The Amazing Mrs. Proffitt

Sometimes superheroes wear two casts and big daisies on their heads, and sometimes superheroes are dusted with chalk, their fingers stained with marker, their secret bat cave a classroom where they share stories about girls in casts and daisies. The Amazing Mrs. Proffitt is a fifth grade English Language Arts (ELA) teacher in Morristown, Tennessee who first contacted me via a direct message on Instagram September 13th, 2019. She sent pictures of artwork her 48 students had done in response to Her Own Two Feet, and my jaw dropped.

She’d picked our book out of all the hundreds of thousands of books and bought multiple copies for her class to read.

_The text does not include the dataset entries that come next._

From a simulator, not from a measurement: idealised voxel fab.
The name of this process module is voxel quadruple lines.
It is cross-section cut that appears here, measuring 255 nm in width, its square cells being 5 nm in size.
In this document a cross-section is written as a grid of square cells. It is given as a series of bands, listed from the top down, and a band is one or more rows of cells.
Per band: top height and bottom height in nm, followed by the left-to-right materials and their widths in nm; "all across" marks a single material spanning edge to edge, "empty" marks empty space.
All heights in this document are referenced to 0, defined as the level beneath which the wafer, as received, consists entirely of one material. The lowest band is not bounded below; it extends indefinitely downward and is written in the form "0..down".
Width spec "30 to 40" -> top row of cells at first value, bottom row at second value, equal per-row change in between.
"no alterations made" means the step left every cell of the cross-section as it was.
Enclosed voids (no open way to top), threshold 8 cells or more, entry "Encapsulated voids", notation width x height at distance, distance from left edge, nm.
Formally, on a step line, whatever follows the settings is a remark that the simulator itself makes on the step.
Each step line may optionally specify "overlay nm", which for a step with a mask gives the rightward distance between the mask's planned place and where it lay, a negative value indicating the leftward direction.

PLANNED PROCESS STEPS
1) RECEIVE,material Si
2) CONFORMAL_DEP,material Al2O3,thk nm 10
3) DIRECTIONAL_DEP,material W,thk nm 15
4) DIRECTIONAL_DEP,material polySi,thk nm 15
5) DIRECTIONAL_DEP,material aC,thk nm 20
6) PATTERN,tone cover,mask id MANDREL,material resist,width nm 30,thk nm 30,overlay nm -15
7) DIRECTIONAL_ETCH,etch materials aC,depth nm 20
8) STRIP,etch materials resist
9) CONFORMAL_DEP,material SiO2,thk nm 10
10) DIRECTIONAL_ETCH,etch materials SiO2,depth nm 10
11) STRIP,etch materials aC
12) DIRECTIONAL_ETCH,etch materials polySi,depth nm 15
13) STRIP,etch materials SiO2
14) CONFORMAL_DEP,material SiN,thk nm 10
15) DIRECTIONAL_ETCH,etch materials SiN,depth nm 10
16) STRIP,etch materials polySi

I sent a thank you note, bookmarks and Chance Comes Once bracelets to the class, she sent more pictures of excited kids, and a relationship was born.

A month later, on October 22nd, we set up a virtual author visit via skype. I could not wait to meet these kids! As soon as our call started and the students appeared on the screen, they all called out in Kinyarwanda, “Mwaramutse!” (good morning) and “Amakuru!” (how are you?). I was so shocked I couldn’t remember how to respond in Kinyarwanda! One of the students explained how Mrs. Proffitt posted Kinyarwanda words from the glossary at the back of the book all over her class so they could learn how to speak Rebeka’s language.

Taped to the screen are Kinyarwanda words and pronunciation.

My eyes filled up with tears. I would have never guessed, when Rebeka came to live with us back in 2013, that six years later students in another state would be inspired to learn her language after reading her story.

I had a few questions for the kids, like on the book cover, what did they think Rebeka was sitting on? They knew immediately. “A skateboard!” they said in an excited chorus. I asked them why that was such a good image, and one boy said, “So she could see her feet?” I hadn’t thought of that, but it was a good, creative answer. She could see both her casted feet stretched in front of her as she rolled down the driveway, again and again.

As the visit went on, Mrs. Proffitt explained that since her class was so large, most of the students sat at their desks and watched me on a large screen. Smaller groups rotated through to talk and ask questions via her laptop, and those were the kids I was seeing. I never heard a complaint. I never saw a push or a shove as students gathered in small groups around the laptop and a few minutes later went back to their desks to make room for more. They raised their hands, they waited their turn, and yet they were still kids. They jumped up and down with excitement and sometimes burst out laughing.

This was the best crowd shot, maybe not the best “Meredith” shot!

It takes a special kind of teacher to create that kind of culture in her classroom, and it takes a superhero kind of teacher to squeeze all the juicy goodness out of a book, doing art projects and  tying in vocabulary words and going above and beyond to bring in local media to do a story in the paper, and setting up an author visit so we could talk to each other.

One of the kids asked if there would be another Rebeka story, and I was taken off guard. I hadn’t ever thought about it. Rebeka and I consider her story told, at least for a while, until she lives the next chapters. I asked what they’d want it to be about and another student stepped forward and suggested the next book could be Medea’s story, Rebeka’s little sister. I was touched by how engaged they were with Rebeka’s life, her family, and my writer’s brain went into overdrive as I thought about what that story would be like. Not the story of having a disability in rural Rwanda, but the story of a young girl who helps her sister learn how to walk, says goodbye and stays behind as that sister travels to America, and later to boarding school. The sister with a shy smile and a kind heart and her own story to tell.

I don’t know if I’ll pursue that story, but what I do know is that the Amazing Mrs. Proffitt and her class inspired me and made my day a whole lot brighter. Marvel is fine, so is DC, but I prefer my superheroes coated in chalk dust, a smile on her face and a class of kids ripe for learning.